UNESCOs new strategy in communications based firmly on the democratic principles of the organizations constitution has three aims: to ensure the free flow of information at national and international levels, to ensure wider and better balanced dissemination without any obstacle to the freedom of expression, and to strengthen communication capacities in developing countries especially through our International Program for the Development of Communication.
May I add, on a personal note, that this turnaround was not easy. While keeping for my memoirs, as it is said, the details of what happened in late-night negotiations, let me simply state that this was the first time in UNESCO, and perhaps in the United Nations system history, that an executive head had presented a counter-proposal to that of his executive board to his own General Conference.
More important, the adoption of democratic language and free-press principles led directly to action, to concrete, practical programs and results. The new communication program commits UNESCO to work for the development of free, independent and pluralistic media both in the public and private sectors.
The new policy commits UNESCO and its member states to work for journalists freedom, to report their fullest possible access to information. The public, private and other media in the developing countries are to be provided with the conditions and resources to strengthen and consolidate their independence.
As early as February 1990, the World Press Freedom Committee joined with other media organizations in working with UNESCO on an informal - as mentioned by Chairman (sic) Leonard Marks - East/West press meeting.
While Communist regimes still held sway in many Central and Eastern European Countries, UNESCO headquarters in Paris was host to more than 90 media professionals who discussed ways and means of providing much needed help to newly independent media.
UNESCOs role as a catalyst helped launch bilateral public and private initiatives that continue to this day in former Communist countries. And this includes the creation, for example, of a center for the training of journalists in Warsaw, Poland.
The World Press Freedom Committee has played a major role in these networks, and I wish tonight to call particular attention to your Handbook for Journalists (of Central and Eastern Europe) and to Ron Kovens tireless work, including his survey of news media needs.

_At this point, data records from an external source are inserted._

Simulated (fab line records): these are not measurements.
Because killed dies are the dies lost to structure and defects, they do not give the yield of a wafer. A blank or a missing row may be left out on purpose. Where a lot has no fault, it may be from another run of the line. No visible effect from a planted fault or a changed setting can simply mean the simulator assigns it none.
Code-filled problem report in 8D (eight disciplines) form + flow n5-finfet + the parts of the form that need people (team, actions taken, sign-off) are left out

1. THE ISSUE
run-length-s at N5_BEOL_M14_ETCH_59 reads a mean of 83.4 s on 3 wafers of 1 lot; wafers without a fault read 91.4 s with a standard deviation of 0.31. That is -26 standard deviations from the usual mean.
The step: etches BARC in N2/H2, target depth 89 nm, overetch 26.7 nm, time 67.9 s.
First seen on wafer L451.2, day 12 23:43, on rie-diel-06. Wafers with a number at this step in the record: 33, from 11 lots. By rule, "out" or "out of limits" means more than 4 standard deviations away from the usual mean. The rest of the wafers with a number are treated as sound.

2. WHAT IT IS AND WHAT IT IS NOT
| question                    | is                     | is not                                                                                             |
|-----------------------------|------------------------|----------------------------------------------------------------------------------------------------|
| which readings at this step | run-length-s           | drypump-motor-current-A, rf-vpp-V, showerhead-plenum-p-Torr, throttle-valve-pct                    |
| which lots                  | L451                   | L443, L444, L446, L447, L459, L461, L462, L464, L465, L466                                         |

One year later at Windhoek, Namibia, the United Nations and UNESCO organized a seminar on "Promoting an Independent and Pluralistic African Press." The Windhoek Declaration, signed by all participants including editors and journalists released from prison by international pressure, declared that an independent and pluralistic and free press was essential for democracy.
So important was the Windhoek Declaration, that its date of adoption, the 3rd of May 1991, is celebrated as International Press Freedom Day by major media organizations and by UNESCO.
Just last May I joined, as Leonard Marks has mentioned, with him and Lord McGregor of Durris in supporting the World Press Freedom Committees Charter for a Free Press that was adopted at Helsinki by the CSCE.
The process continues. In Alma Ata, Kazakhstan, only two months ago, a seminar was again jointly organized by the United Nations and UNESCO to promote the independent and pluralistic media in Asia. It enthusiastically rallied to the Windhoek principles. Therefore, I dare say that the Windhoek Declaration is considered today as the bench mark in the field of communication at the international level.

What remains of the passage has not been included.